People at Block have described the moat as the feedback loop around the markdown file and the signal flowing through it.

And building AgentOps in production kept teaching the same lesson:

the model is not the product.

The system around the model is the product.

That system needs:

bookkeeping so knowledge does not disappear
validation so errors get caught before shipping
reusable primitives so operators can control the work
connected flows so the whole thing compounds

Here is the concrete version.

AgentOps has a full-lifecycle flow:

Text Only

> /rpi "add retry backoff to rate limiter"

[research]      Find relevant prior learnings
[plan]          Decompose the work into tracked issues
[pre-mortem]    Challenge the plan before implementation
[crank]         Execute the implementation
[vibe]          Validate the resulting code
[post-mortem]   Extract learnings and next work

It also has an autonomous improvement loop:

Text Only

> /evolve

[evolve]        Measure repo goals
[cycle-1]       Pick the worst failing goal
                Run /rpi against that slice
                Validate that the score improved
                Revert or narrow if it regressed
[cycle-2...]    Repeat until the stop condition fires

That is the day loop: it can touch source code, but it is supposed to stay bounded by goals, issue tracking, validation commands, and regression gates.

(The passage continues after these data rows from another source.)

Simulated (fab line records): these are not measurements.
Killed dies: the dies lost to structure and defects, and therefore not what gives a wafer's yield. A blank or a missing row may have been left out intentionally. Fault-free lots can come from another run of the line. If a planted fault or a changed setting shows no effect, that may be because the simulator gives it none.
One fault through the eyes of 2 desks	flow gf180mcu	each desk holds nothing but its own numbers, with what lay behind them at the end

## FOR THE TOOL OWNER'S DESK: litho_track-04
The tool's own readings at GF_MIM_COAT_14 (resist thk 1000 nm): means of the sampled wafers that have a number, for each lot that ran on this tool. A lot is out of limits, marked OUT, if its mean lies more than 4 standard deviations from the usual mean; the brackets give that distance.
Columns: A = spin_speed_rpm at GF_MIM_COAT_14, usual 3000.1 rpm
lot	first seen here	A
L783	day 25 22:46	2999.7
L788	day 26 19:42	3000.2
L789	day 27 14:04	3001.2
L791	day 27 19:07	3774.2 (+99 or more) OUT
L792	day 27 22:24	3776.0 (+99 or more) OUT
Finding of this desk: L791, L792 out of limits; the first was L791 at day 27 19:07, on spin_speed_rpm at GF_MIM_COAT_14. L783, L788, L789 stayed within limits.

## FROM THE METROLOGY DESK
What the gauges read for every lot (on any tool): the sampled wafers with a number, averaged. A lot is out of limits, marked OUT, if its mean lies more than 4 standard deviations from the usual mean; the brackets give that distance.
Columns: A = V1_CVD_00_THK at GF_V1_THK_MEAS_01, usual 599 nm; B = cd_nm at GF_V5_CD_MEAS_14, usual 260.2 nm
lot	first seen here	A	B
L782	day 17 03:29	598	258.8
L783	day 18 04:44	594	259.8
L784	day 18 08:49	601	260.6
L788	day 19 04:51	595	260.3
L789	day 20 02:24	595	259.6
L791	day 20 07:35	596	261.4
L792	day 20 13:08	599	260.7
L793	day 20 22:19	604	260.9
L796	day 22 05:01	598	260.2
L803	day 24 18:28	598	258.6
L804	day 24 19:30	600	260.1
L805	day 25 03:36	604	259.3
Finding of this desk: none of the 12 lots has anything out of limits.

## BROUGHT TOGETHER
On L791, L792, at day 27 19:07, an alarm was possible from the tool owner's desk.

There is also a night loop:

Text Only

> /dream start

[overnight]     Harvest session artifacts
[reduce]        Deduplicate and defrag knowledge
[close-loop]    Promote findings into next work
[measure]       Capture corpus-quality deltas
[halt]          Stop on plateau or rollback on regression

That one does not mutate source. It compounds the knowledge corpus so the next day loop starts against a better environment.

In v2.36.0, the CLI exposes this split directly:

Bash

ao evolve --max-cycles 1
ao rpi loop --supervisor --max-cycles 1
ao search "prior rate limit fixes"
ao lookup --query "repo release lessons"

The new PROGRAM.md contract defines the bounds for autonomous work in the repo: mutable scope, immutable scope, validation commands, decision policy, escalation rules, and stop conditions. That gives the autonomous loop something more concrete than a prompt to obey.

Install paths are deliberately boring:

Bash

# Codex CLI
curl -fsSL https://raw.githubusercontent.com/boshu2/agentops/main/scripts/install-codex.sh | bash

# OpenCode
curl -fsSL https://raw.githubusercontent.com/boshu2/agentops/main/scripts/install-opencode.sh | bash

# Selected skills for other agents
bash <(curl -fsSL https://raw.githubusercontent.com/boshu2/agentops/main/scripts/install.sh)

The important part is not that a command exists.

The important part is that the repo starts accumulating operating memory:

issues that know what is blocked
plans that can be checked before execution
validation gates that fail before commit
learnings that are retrievable in later work
postmortems that produce better next work

If you already use coding agents every day, that is probably the pain you feel too.

Not "the model is dumb."

More like:

"why did it forget the decision we made two days ago?"
"why did it repeat the exact failed fix?"
"why did it say this was done without actually validating it?"
"why does every new session feel like I am onboarding a contractor with amnesia?"

That is the problem I think the category needs to solve.

Not more demos of autonomous generation.

Not bigger swarms for their own sake.

An operational layer.

That is what I am building toward with AgentOps.

HN Submission¶

Title¶

Coding agents do not do their own bookkeeping

URL¶

Use the dev.to canonical URL after publishing there, or submit the GitHub repo if posting as a Show HN.

Text Blurb¶

AgentOps is an open-source operational layer for coding agents. The core thesis is that agents do not do their own bookkeeping, so work resets every session unless you build bookkeeping, validation, primitives, and repeatable flows around them.

The post argues that the real category is not "memory" or "workflow tooling" in isolation, but an operational layer that turns raw session signal into reusable learnings, findings, validation, and better next work. It also includes the current v2.36 flow split: /rpi for one lifecycle, /evolve for the autonomous day loop, /dream for the overnight knowledge loop, and PROGRAM.md as the repo-local contract that bounds autonomous work.

Publish Checklist¶

Post the Draft section to dev.to using the front matter above.
Add a screenshot or terminal capture from README's /evolve or /dream transcript if the platform supports an image.
Submit to Hacker News using the HN title and text blurb above.
After the external URLs exist, add them to na-gtm.4 as external_ref or notes, then close the bead.